Roger Federer and Rafael Nadal will renew their rivalry in the Italian Open final Sunday — exactly a week before the French Open starts.
In Saturday's semifinals at the Foro Italico, Federer held off a stiff challenge from rising Frenchman Benoit Paire 7-6 (5), 6-4, and six-time Rome champion Nadal defeated sixth-seeded Tomas Berdych 6-2, 6-4 — a day after Berdych rallied to beat top-ranked Novak Djokovic.
It will mark Nadal's eighth consecutive final since his return earlier this year from a seven-month layoff due to a left knee injury. As for Federer, who recently returned from a seven-week break from the circuit, it will be his first final of the year.
"It's nice to have these revival moments for both of us," Federer said. "I'm sure we're both looking forward to it. I clearly am. I hope it's the same for him."
In the women's event, top-ranked Serena Williams moved within one victory of winning her fourth consecutive title this year. She'll face third-seeded Victoria Azarenka in the final.
Williams overcame an early break of her serve to ease past Romanian qualifier Simona Halep 6-3, 6-0 and extend her career-best winning run to 23 matches. Azarenka kept her concentration through two rain delays to beat seventh-seeded Sara Errani 6-0, 7-5.
Williams is coming off consecutive titles in Miami; Charleston, South Carolina; and Madrid last week.
'It's nice to have these revival moments for both of us. I'm sure we're both looking forward to it. I clearly am. I hope it's the same for him.'—Roger Federer
The men's final will mark the 30th meeting between Federer and Nadal and it will be a rematch of the 2006 Rome final that Nadal won in a fifth-set tiebreaker. These days, Masters series' finals are best-of-three sets.
"We're still similar tennis players but a lot of time has gone by," Federer said. "But I think we still enjoy tennis as much as back then, maybe even more."
The 17-time Grand Slam winner recounted how the 2006 final made him believe he could compete with Nadal even on clay.
"I thought, 'If I can hang with him in Rome for 5 hours on clay, which is supposed to be his best surface, I can do it anywhere,"' Federer said.
Nadal holds a 19-10 edge head to head against Federer but they have split their last four meetings.
"We are here in 2013 and he is No. (3) in the world and I am No. 5 after not playing months and we are still playing good and I hope that this is not going to be the last time," Nadal said of the rivalry.
Federer overcame a break of his serve midway through the first set against the 36th-ranked Paire, who was playing his first Masters series semifinal. The set was decided by just a few points in the tiebreaker, which Federer closed out with an overhead smash.
Federer then went ahead with an early break in the second set and stayed in front from there.
"He's got a really good first serve, moves well, also makes you feel somewhat uncomfortable — he's got many assets," Federer said. "Clearly the tiebreaker could have gone either way. ... It was a tough match. I'm happy to come out in straight sets."

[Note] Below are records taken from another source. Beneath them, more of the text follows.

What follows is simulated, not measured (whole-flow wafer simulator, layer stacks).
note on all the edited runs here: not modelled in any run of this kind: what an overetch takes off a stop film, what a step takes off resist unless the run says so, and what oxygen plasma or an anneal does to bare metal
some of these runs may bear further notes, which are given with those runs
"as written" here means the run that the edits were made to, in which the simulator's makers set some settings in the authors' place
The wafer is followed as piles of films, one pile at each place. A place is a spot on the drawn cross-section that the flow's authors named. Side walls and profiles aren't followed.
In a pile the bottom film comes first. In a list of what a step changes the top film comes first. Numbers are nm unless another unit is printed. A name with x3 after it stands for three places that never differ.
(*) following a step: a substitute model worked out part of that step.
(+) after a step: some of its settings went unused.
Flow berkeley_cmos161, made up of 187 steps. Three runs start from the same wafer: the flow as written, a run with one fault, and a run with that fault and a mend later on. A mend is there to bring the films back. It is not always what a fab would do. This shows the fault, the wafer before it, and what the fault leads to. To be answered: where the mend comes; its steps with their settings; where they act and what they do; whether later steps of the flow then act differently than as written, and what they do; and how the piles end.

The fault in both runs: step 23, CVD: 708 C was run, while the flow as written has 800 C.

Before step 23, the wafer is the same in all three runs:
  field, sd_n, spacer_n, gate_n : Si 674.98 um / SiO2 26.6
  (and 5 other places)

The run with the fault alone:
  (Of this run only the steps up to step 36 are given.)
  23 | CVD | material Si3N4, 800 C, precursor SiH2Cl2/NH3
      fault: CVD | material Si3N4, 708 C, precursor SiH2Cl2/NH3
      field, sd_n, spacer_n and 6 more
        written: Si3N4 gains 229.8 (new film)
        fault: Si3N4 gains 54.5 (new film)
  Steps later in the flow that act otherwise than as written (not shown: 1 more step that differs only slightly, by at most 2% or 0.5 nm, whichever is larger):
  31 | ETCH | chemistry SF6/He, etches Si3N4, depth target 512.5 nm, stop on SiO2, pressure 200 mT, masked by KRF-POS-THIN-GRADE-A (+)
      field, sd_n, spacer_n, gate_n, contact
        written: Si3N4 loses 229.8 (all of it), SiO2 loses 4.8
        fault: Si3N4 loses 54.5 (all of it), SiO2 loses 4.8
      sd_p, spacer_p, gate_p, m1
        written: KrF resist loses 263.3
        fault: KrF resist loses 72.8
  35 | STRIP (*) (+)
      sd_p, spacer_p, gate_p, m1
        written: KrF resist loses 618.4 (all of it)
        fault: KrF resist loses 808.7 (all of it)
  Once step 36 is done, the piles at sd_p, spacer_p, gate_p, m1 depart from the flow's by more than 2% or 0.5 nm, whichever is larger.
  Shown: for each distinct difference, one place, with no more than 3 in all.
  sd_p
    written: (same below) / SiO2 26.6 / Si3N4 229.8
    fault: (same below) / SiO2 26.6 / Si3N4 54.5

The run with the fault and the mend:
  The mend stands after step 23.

Nadal broke in the opening game of his match and immediately took control.
After being pushed to three sets in his previous two matches, against Latvian qualifier Ernests Gulbis and fourth-seeded David Ferrer, Nadal appeared back in his comfort zone against Berdych.
"The first set was fantastic," Nadal said. "I think I played one of the best matches since I'm back."
Serena seeks 24th straight win
Williams' only title at this clay-court event came in 2002, when she beat Justine Henin in the final. That was also the year she won her only French Open title. Last year in Paris, Williams lost in the opening round of a major for the first time, falling to 111th-ranked Virginie Razzano of France.
"I love the clay. I haven't had many wins at Roland Garros but I do love it. I love to slide," Williams said. "My goal is just to win a match there this year."
Williams had twice won 21 matches in a row before, although both of those runs came more than a decade ago, in 2002 and the beginning of 2003.
Martina Navratilova established the longest women's win run in the Open Era at 74 matches in 1984.
At 31, Williams is back at the top of her game after missing 11 months in 2010 and 2011 with a right foot injury and a pulmonary embolism.
The 64th-ranked Halep entered with an impressive run herself, having beaten former top-10 player Daniela Hantuchova to qualify and then ousting 2009 French Open champion Svetlana Kuznetsova in the first round. That was followed with wins over fourth-seeded Agnieszka Radwanksa, 13th-seeded Roberta Vinci and two-time Rome winner Jelena Jankovic.
Halep broke to take a 2-1 lead in the first set, but Williams broke right back and cruised from there as she gained the measure of her opponent and began to win the longer rallies.
Williams went directly to the practice court after winning.
"I was unhappy with some things today," she said. "I want to do well here as well as (in Paris)."
It's Azarenka's first final since beating Williams for the title in February at Doha, Qatar. That followed her Australian Open victory. Since then, Azarenka has been slowed by right ankle and left foot injuries.